So Long for Now, Berkshires

by Bill Shein
May 28, 2006

The first column I wrote for The Berkshire Eagle was a bittersweet remembrance of former Illinois Sen. Paul Simon, who died in December 2003.

Paul was one of those rare public servants respected across the political spectrum for his common sense, insight, prescience and passionate commitment to government that makes a real difference in people’s lives.

The path of my life, and my view of the world, was permanently altered by Paul’s entry into the 1988 presidential race in May 1987. A few months later, I dropped out — er, took a “personal leave of absence” — from Tufts University to join his campaign in New Hampshire.

For half a year, I traveled around New England recruiting students for door-to-door canvassing in the Granite State, brimming over with the idealistic spirit that a presidential campaign imbues in its young, perhaps naive, staff members.

In 1988, Paul was the definition of dark-horse candidate: a largely unknown, goofy-looking man who wore a bow tie, spoke in a deep, sonorous voice, and had the audacity to propose both a constitutional amendment requiring a balanced budget and a massive jobs program to give unemployed Americans productive work, and, therefore, a self-esteem-boosting way to contribute to their communities.
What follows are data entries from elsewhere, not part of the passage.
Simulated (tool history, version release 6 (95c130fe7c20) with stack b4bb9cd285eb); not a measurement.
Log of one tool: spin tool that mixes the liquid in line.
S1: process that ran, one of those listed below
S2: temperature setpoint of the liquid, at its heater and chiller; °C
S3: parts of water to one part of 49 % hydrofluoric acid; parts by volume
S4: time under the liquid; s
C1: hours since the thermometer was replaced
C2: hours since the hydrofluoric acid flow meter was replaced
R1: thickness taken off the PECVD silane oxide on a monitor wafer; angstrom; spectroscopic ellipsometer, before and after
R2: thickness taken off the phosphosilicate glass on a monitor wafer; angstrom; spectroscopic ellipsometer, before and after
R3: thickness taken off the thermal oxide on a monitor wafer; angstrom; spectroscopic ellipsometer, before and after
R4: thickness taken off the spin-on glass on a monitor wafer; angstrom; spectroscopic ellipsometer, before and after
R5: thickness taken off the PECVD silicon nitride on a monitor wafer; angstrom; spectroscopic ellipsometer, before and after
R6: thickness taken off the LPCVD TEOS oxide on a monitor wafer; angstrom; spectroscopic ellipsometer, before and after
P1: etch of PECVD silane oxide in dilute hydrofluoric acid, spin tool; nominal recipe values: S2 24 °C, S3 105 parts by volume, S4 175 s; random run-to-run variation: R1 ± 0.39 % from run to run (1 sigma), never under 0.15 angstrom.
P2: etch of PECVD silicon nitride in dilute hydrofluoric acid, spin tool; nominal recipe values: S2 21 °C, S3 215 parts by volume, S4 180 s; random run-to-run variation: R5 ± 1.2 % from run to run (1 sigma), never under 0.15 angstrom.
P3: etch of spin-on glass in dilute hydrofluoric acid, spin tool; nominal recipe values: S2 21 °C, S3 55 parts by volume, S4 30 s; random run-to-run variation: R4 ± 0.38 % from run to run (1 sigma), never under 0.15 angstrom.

As you know, there was never a President Paul Simon. But what he left in his wake, aside from a long list of legislative achievements, are former staffers and American citizens who believe that our political and economic systems can work far better. That whatever today’s challenge, it doesn’t have to be this way. With determination and effort, things can change, and nearly anything is possible.

That’s why this week I’ll leave our beloved Berkshires for Takoma Park, Md., on the edge of Washington, D.C., to work on a project that aims to change the way we elect the president of the United States.

As with 70 percent of Americans, I believe that a national popular vote — where every vote in every state is equal and meaningful — is far better than the current system that makes many of us merely spectators to the quadrennial contest to fill the planet’s most powerful office.

If you’re a Republican in Massachusetts or a Democrat in Texas or a Libertarian in New York or a Green in Wyoming, your vote should matter. No one should have to drive to so-called “battleground states” such as Ohio or Florida to make his or her voice heard.

When choosing the one person who represents all of us, the battleground should be every square inch of the United States of America, the players every single eligible voter who lives here.

In the coming months, I’ll have more to say about the many benefits of direct election and how it would invigorate our democracy at a time when our democracy desperately needs invigorating. But for now, ponder this: That it’s not just who we elect, but how we elect them that establishes the priorities of government and the direction of the nation.

Even though I’ll return to the Berkshires someday, it’s tough to leave my crooked little house on a hill. I’ll miss gazing out my window to see furry woodland creatures strolling about, foraging for food, playing croquet, and smoking their cute little corncob pipes while they sip absinthe from hollowed-out acorns.

I’ll also miss the camaraderie of the regulars at Coffee Shop in Great Barrington, where so much writing was done, so many hyperlinks to hilarious online video clips were shared, and the entertainment value of instant-messaging someone sitting just 3 feet away was firmly established.

Most of all, though, I’ll miss the kind, quirky people I’ve had the wonderful opportunity to get to know up here — and that includes the kind, quirky people who regularly stroll outside my window dressed as furry woodland creatures, often requiring me to call the cops.

And with that, I’m off, fully aware of the challenge ahead. Indeed, after the contested 2000 election, which saw a candidate with the most votes sent home to his Tennessee farm (and fancy Nashville McMansion), even my old boss Paul Simon said, “I think if somebody gets the majority vote, they should be president. But I don’t think the system is going to be changed.”

Thanks to what I first discovered during that long-ago presidential campaign, I respectfully disagree with his prediction. Because with determination and effort, Paul, anything’s possible.